Yet given the Galaxy’s deep dysfunction, one win is a bit like spitting into a forest fire. It’s nice, but it’s not going to have much impact.
The team has lost more games (56) and conceded more goals (232) in the last four seasons than in any four-year stretch in franchise history, making the playoffs just once. Correcting that will require replacing more than just the coach, something the Galaxy have tried four times in the last four seasons. They’ve also used three general managers and 66 players.
The only thing they haven’t changed are the results. So now it might be time to look a little higher up the food chain.
President Chris Klein, technical director Jovan Kirovski and Dan Beckerman, the president and chief executive officer of the Galaxy’s parent company AEG, have been the main constants during the team’s collapse and they’ve had their successes, the most notable being Zlatan Ibrahimovic. Kirovski lured him to MLS, Beckerman gave him the richest contract in league history and he rewarded them with 52 goals in two seasons.
But the failures — the signings of Gio dos Santos, Michael Ciani, Aleksandar Katai, Jorgen Skjelvik, Jermaine Jones and João Pedro and the trade of Gyasi Zardes — have been far more telling.

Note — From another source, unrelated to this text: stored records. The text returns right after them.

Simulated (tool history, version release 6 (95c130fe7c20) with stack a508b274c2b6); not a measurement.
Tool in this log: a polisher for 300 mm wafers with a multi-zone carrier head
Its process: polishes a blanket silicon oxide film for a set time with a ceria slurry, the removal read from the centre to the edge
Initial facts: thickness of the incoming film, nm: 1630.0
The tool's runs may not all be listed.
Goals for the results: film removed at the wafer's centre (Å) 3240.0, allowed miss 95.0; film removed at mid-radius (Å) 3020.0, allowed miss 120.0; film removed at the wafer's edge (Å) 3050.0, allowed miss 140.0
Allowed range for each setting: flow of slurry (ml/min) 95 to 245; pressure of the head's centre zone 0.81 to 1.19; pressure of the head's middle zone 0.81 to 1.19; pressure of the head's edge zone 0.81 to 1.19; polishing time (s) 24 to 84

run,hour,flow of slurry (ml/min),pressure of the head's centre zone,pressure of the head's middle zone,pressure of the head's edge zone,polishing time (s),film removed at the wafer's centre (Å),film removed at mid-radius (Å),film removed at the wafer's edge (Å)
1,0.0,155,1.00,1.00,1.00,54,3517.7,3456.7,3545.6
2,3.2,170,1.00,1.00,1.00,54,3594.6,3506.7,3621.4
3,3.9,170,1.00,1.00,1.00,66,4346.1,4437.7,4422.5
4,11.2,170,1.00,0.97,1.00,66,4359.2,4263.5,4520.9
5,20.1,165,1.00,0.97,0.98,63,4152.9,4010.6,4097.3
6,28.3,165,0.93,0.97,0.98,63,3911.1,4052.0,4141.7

General manager Dennis te Kloese appears to have a plan for restoring that winning culture and has already begun rebuilding a player-development system that was allowed to wither. But who he chooses as the next coach could be the team’s most important hire since Bruce Arena, who in 2008 took over a team in its third straight losing season and coached it to four MLS Cup finals in six seasons.
That won’t be the only big decision Te Kloese and whoever remains in the front office will have to make. They’ll also have to decide how to handle Javier “Chicharito” Hernández, the disgruntled $6-million striker who was benched by Schelotto and watched Sunday’s game from the stands, reportedly sidelined by a hamstring injury. Then there’s Pavón, the team leader in goals and assists whose loan expires on New Year’s Eve. He may prove too expensive, becoming the third key loan — after Favio Álvarez and Uriel Antuna — Te Kloese has been unable to keep in two seasons.
On the other end of the field the Galaxy have used three keepers and 10 defenders the last two seasons and given up 101 goals.
So on second thought, maybe the coach wasn’t the problem. Why, then, would anyone think changing coaches alone would be the solution?